Sounds of Silence

I don’t usually wear headphones in the subway and I try not to look at my emails or texts.  I like to be “in the moment” with the chaos and the subhuman conditions of the New York transit system.

It was Friday evening around 7pm. Maybe the slog of a week of work, the intense cold, the endless winter, the bleakness of the gray-black ice still on the streets were heavy on most of the passengers in the subway car.

Those are my guesses, but I don’t really know why the West Side 96th Street station was quiet and the subway car, too, was quiet.  Silent, actually.  I could feel the silence because I was not connected by headphones to another reality.

It was a rare moment of peace in the City That Never Sleeps (or Shuts Up).  In fact, it was a cosmic anomaly.
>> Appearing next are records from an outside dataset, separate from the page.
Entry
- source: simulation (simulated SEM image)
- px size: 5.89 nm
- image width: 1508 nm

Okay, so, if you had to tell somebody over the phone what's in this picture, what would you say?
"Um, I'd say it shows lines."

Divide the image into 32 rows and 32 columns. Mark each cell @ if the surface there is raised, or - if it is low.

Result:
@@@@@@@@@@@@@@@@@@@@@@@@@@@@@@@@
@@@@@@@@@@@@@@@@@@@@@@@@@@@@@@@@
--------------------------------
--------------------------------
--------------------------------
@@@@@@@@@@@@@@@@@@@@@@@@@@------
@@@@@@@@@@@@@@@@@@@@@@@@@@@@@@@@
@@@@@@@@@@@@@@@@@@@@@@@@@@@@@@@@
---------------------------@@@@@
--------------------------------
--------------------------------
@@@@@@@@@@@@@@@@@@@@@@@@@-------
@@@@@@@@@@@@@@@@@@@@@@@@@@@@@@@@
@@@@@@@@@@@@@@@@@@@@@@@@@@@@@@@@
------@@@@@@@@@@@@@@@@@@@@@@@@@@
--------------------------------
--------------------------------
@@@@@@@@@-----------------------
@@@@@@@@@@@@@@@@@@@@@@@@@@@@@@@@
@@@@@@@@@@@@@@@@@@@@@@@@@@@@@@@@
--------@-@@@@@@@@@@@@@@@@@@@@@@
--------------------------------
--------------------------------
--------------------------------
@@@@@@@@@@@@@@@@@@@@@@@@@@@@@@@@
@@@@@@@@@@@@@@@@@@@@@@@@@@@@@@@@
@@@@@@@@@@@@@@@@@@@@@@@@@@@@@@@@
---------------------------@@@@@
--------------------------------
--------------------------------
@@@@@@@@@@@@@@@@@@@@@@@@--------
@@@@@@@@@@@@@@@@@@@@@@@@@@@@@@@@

And then this bubble of peace was punctured by a man with a nervous laugh and a too-loud voice saying to his co-worker (I was following the thread since 42nd Street), “It is literally so quiet, you could hear a pin drop.  Where did that saying come from?  The quiet is freaking me out a little.” [screechy giggle followed by senseless ramblings.]

Actually, dude, it wasn’t quiet anymore.  But your interruption of it made it so much sweeter by the contrast.

And the co-worker you were hitting on isn’t interested.  Just sayin’.